TOWER- Vermilion Country School tenth-grader Stetson Dewberry grew up in Arizona, but he is certainly taking advantage of his first winter in Minnesota. He earned the distinction of being a …
TOWER- Vermilion Country School tenth-grader Stetson Dewberry grew up in Arizona, but he is certainly taking advantage of his first winter in Minnesota. He earned the distinction of being a “sub-zero hero” after sleeping outdoors in a quinzee when the temperatures dropped to minus-10 degrees F.
Stetson, along with six other VCS students, recently spent three days and two nights winter camping at the Northern Tier High Adventure Base, a camp operated by the Boy Scouts near Ely.
VCS Paraprofessional Sue Beaton said the trip was “so much fun.” While it wasn’t her first time winter camping, Beaton said she really enjoyed the opportunities offered at Northern Tier as well as the time spent with the students. Besides teaching outdoor skills, the trip was a chance for team-building and cooperative learning, she said.

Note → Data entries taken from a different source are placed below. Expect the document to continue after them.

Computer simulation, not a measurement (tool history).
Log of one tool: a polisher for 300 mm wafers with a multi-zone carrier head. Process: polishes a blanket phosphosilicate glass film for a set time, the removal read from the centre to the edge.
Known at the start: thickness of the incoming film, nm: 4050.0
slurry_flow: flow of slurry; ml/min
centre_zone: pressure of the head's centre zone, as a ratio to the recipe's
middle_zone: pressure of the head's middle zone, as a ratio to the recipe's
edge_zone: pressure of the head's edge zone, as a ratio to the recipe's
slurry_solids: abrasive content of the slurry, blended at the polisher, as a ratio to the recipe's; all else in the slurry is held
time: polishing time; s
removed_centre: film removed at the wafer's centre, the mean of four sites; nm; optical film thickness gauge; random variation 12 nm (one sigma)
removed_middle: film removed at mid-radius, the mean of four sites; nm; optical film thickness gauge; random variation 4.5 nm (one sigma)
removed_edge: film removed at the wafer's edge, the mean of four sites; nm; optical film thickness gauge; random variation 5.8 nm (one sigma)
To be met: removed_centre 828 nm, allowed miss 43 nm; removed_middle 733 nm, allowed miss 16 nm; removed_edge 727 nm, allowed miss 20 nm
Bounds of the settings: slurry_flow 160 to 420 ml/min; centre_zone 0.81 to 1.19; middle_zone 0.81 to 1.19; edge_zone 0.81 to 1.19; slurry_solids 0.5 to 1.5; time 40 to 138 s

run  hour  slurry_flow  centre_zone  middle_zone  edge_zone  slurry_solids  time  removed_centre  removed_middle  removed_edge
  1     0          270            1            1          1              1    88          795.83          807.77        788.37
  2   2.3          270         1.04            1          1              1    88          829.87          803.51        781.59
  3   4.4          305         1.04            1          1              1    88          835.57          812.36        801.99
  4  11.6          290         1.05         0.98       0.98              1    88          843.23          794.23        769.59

Students got the chance to cross-country ski, snowshoe, sled, cook outdoors, and build snow shelters called quinzees. The students had the choice of sleeping outdoors in the quinzees they had built, or in the unheated cabins at the adventure base. And while Stetson said the night he spent in the quinzee was pretty warm, his classmates who opted for the unheated cabin said it was chilly, even in the winter camping sleeping bags.
Stetson said the outdoor sleeping arrangement included two sleeping bags, a camping bag, and tarp. Among the other sub-zero heroes was eleventh-grader Jules Schmidt and eighth-grader Alyssa Costello, who acknowledged that it was a pretty cold experience. “But the food was good,” she added.
Ninth-grader Preston Tyndall said it was really fun being outdoors all day. His grandfather owns Canoe Country Outfitters in Ely, so he is no stranger to spending time outside.
“I want to go again,” he said.
The staff at Northern Tier clearly made an impression on ninth-grader Gage Monsrud, who said he hopes to get a summer job at the base when he is older. He wouldn’t be the first VCS student to do so— Jules Schmidt worked at the base last summer.
Making life-changing impressions is part of the mission at Northern Tier. Mike Joint, the associate program director at the Scout base, said their mission is to deliver wilderness adventures that last a lifetime, as well as to provide high-quality character development to teenagers.
“You give a kid a chance to camp this time of year, something they never thought possible,” he said. “It really opens their eyes.”
Joint is a former paraprofessional at VCS and helped arrange the trip, which was provided at no cost, as part of the organization’s outreach program. While the adventure base mostly serves Scout troops, they do have a special fund, created by donors, to serve other youth.
The base provides all the winter gear, including outerwear and boots, to make sure the participants can stay warm in the winter temperatures. The base can serve up to 22 groups of teens at a time, in their 22 cabins.
“We have room on the base in the cabins in case it’s too cold to camp outdoors,” Joint said.
The Scouts stand for year-round outdoor programming, Joint said. “Our goal is to have youth having experiences in the outdoors, and not stopping when the weather gets bad.”
High Adventure has been working with VCS for several years now, offering a winter camping and a summer canoeing trip at little or no cost to the school. Joint says they hope to make these two trips an annual part of the VCS student experience.
“We are such a small charter school,” said teacher Karin Schmidt. “It’s essential that we reach out to the community and form partnerships. The fact that we can partner with Northern Tier helps us further our educational goals.”
Schmidt noted that the staff at Northern Tier has the expertise to teach students topics that expand on the curriculum offered at the school.
“We have also formed partnerships with the DNR, Lake Vermilion Soudan Underground Mine State Park, and the Laurentian Environmental Center. We are hoping to form more community partnerships,” she said, “especially in the areas of the arts and music.”
VCS is a grades 7-12 charter school that has a focus on environmental learning, so these trips are actually an outgrowth of the school’s curriculum, said Schmidt, who has participated in the outdoor adventures in past years. School staff hope that over the course of their time at VCS, most of the students will get the opportunity to take one or two of these wilderness trips.
Giants Ridge trip
VCS students’ winter fun got another boost last Friday, when they spent a day skiing at Giants Ridge. Stetson couldn’t wait to try downhill skiing for the first time. The trip was part of the school’s positive behavior incentive program, where students who are meeting academic and attendance goals are rewarded with a special field trip at the end of each quarter. This is in addition to the regularly-scheduled school-wide field trips.